Timbre (MOS-T) represents the playback system’s spectral properties and temporal resolution. The timbre analysis considers the following:

1. The frequency response of the DUT is compared to a target frequency response derived from the listening tests. The metric calculates a quality value from the comparison.
2. Spectral flux, described as the DUT’s reproduction of the signal‘s temporal structure.
3. Comparison between source signals and recorded signals of essential frequency bands for the listener to evaluate the audio quality of the DUT, specifically bass (50 Hz – 250 Hz) and upper midrange (2 kHz – 4 kHz).
4. HEAD acoustics’ hearing model is used for many attributes of the human hearing system.
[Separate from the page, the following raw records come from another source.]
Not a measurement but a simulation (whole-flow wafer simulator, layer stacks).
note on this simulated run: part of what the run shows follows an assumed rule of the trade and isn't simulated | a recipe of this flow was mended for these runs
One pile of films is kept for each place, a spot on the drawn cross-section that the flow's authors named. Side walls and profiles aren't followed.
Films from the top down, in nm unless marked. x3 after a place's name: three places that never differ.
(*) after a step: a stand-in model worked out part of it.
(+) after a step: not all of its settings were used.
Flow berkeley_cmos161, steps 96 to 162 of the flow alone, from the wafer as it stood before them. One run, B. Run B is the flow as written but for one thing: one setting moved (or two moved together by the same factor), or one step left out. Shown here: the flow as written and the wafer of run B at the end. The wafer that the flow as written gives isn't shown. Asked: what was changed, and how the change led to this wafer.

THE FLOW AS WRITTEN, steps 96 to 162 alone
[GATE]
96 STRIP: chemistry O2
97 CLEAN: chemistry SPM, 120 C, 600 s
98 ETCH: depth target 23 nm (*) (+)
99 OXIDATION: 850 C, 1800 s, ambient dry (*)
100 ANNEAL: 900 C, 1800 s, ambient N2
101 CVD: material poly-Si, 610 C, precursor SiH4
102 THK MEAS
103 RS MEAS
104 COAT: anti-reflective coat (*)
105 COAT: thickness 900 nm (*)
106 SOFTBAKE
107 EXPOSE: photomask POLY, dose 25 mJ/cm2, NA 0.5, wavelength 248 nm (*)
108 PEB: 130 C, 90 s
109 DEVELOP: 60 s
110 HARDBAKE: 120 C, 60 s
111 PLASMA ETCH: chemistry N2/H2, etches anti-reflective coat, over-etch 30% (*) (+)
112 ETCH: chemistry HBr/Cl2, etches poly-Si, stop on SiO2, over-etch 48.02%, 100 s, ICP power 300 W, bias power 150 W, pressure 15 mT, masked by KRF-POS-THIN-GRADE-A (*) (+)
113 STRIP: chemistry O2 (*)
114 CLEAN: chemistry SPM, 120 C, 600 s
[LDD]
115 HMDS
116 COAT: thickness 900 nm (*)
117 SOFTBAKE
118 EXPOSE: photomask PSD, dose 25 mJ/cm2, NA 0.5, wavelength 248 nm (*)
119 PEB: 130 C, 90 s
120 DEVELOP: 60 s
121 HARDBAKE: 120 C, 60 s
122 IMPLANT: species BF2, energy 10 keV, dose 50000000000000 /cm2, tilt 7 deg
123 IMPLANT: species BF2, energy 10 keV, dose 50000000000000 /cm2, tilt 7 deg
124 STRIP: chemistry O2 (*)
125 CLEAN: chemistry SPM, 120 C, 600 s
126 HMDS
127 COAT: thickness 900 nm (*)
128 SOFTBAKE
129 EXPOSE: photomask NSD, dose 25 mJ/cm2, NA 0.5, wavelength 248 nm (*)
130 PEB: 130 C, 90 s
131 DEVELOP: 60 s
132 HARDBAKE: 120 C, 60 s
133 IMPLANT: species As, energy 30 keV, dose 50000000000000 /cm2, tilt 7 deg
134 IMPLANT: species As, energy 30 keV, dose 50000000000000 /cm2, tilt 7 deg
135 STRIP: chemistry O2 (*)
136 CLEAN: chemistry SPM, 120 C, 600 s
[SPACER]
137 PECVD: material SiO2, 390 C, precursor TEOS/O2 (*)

Distortion (MOS-D) represents non-linearities and added noise. The distortion analysis considers the following:

1. Delta in frequency response: The frequency response of the DUT is compared to a target frequency response derived from the auditory assessment.
2. Harmonic distortion.
3. Analysis of the spectrogram of the sweep signals (looks for non-linearities).
4. Modulation spectra.

Immersiveness (MOS-I) represents perceived source width and virtual source position. The immersiveness analysis considers the following:

1. Delta in frequency response: The frequency response of the DUT is compared to a target frequency response derived from the auditory assessment. A quality value is calculated from the comparison.
2. Spectral flux indicates the reproduction of the signal‘s temporal structure. This is important for spatial perception of the audio signal.
3. Comparison of spectral content in the upper mid-range frequency band is most significant.
4. Binaural hearing model: Two variants of differences between correlograms. The model quantifies the spatial perception of a human listener.

How do you measure MDAQS?

Diagram showing how the artificial test head is connected to the audio acquisition hardware for MDAQS assessment.

HEAD Acoustics

An artificial head is used for binaural capture in an acoustically isolated booth connected to hardware and software from HEAD acoustics.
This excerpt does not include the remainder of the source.